The Empty Show by Alice Allan
Rabbit Poet Series, 2019
Alice Allan’s debut collection opens with the declaration, ‘A sonnet is always a love poem.’ Absolute statements like this tend to attract consideration of their opposites, gesturing to their qualities and equally calling to mind all that they are not: always/never, empty/full, lost/found or wrong/right. But in the poem ‘Melbourne sonnet’, after this declaration, the speaker immediately retreats with ‘So I was taught’, retracting their initial conviction in favour of the comfort of the murky middle ground. Throughout the collection, Allan ruminates on what it is to be lost. She asks and attempts to answer how one knows they’re lost, how to travel from lost to found, and, then, whether there really is a difference.
The collection’s title, The Empty Show, references a guerrilla art movement from the early 2000s, where organisers converted abandoned buildings into secret art galleries. This, combined with the photographs of lost and found signs peppered between the poems, lend the collection a sense of urban listlessness, a tone of wandering through city streets searching for something. One in particular reads ‘LOST (?) RABBITS SPOTTED HERE … Too fast to catch!’ The poster’s hesitation to label the rabbits lost introduces the complexity of lost and found where it’s not always clear whether something or someone is lost and needs finding.
Many of the poems are written after another’s or feature interjections from other texts, including Auden’s journals and Love Actually (2003). The huge variety of the intertextual references demonstrates Allan’s eclectic reading habits but, within the wandering world of the collection, they stand out like signposts, disparate texts chosen for their unique messages. In this way, reading the collection and encountering the references feels like a web of interconnected messages and maybe, just maybe, if you can string them together correctly, they’d reveal a hidden message, a larger scheme with which the poems’ lost speakers could direct themselves. But, at the same time, the great variety in tonal and formal choices between the poems creates a scattered reading experience, making it difficult for the reader to gather their own bearings in the collection.
In the more experimental poems where Allan works with word repetition and shapes, she appears to be working to construct a voice for the collection. For example, ‘Lyric’ is a column of ‘I’ repeated 196 times. It is a visual assertion of the central perspective for the reader but could also be read reflexively as a reassuring mantra. Additionally, in ‘On the threshold of the hive’, composed with words from Sylvia Plath’s ‘Stings’, Allan shows the shift from someone watched to someone performing as a reclamation of self.
a third person is watching a third a personpersonpersonperson a personapersonapersonaperson a personapersonson a sonsonsonson a
The transformation from ‘third person is watching’ to ‘persona’ seems like the speaker wresting control of their perspective and reclaiming the gaze of the third person but, as the language continues to dissolve, the barriers between the third person with their gaze and the speaker of the poem become muddied, becoming indefinable sounds. From here, the central figure remains hazy, with an uncertain sense of self.

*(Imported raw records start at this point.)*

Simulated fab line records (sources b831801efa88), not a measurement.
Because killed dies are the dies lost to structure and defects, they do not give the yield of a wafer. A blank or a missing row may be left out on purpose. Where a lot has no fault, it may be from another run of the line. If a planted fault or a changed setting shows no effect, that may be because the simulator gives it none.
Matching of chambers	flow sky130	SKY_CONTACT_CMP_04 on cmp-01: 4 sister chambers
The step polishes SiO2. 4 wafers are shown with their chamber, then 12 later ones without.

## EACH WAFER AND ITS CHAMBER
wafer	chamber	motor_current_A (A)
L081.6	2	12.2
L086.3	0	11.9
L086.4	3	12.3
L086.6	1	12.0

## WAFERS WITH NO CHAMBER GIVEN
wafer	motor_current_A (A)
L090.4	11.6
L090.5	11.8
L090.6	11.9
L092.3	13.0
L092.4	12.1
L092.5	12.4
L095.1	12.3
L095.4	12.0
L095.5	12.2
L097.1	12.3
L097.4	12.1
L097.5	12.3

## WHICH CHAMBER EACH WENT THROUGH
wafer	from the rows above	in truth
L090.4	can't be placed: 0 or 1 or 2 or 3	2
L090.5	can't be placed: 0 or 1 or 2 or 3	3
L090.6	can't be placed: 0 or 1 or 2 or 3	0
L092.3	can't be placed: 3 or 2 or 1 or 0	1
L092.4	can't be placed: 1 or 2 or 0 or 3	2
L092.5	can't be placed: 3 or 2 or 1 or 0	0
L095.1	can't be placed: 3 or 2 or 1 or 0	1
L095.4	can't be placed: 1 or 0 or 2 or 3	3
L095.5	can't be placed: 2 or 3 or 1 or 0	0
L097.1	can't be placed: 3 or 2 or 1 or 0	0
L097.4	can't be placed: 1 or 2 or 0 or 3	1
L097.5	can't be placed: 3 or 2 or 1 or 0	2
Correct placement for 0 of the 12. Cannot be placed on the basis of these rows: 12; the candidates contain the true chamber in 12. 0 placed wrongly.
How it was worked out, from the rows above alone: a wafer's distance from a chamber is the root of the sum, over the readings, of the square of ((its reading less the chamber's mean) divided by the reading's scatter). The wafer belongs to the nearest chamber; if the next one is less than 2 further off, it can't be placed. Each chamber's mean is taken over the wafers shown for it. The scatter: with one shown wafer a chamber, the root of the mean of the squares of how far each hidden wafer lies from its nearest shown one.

Similarly, in ‘Geraniums’, the speaker’s uncertainty about herself is revealed in the relation to another person:
I’m nervous to tell you about this woman, about what she said, because there’s nothing significant about it at all. Even though I still remember it. Even though I still want to tell you. Wanting to tell you doesn’t mean it’s worth telling.
She has experienced something significant in overhearing a woman while walking but, while she is confident in the personal value of this message, she is less confident about its value to others. Against the insistence of self from ‘Lyric’ and ‘On the threshold of the hive’, this poem reveals a vulnerability and a lurking feeling of self-doubt that the other poems are attempting to shake off. These poems together show Allan’s interest in construction of self with the added complication of the dangers of ‘losing yourself’ to uncertainty.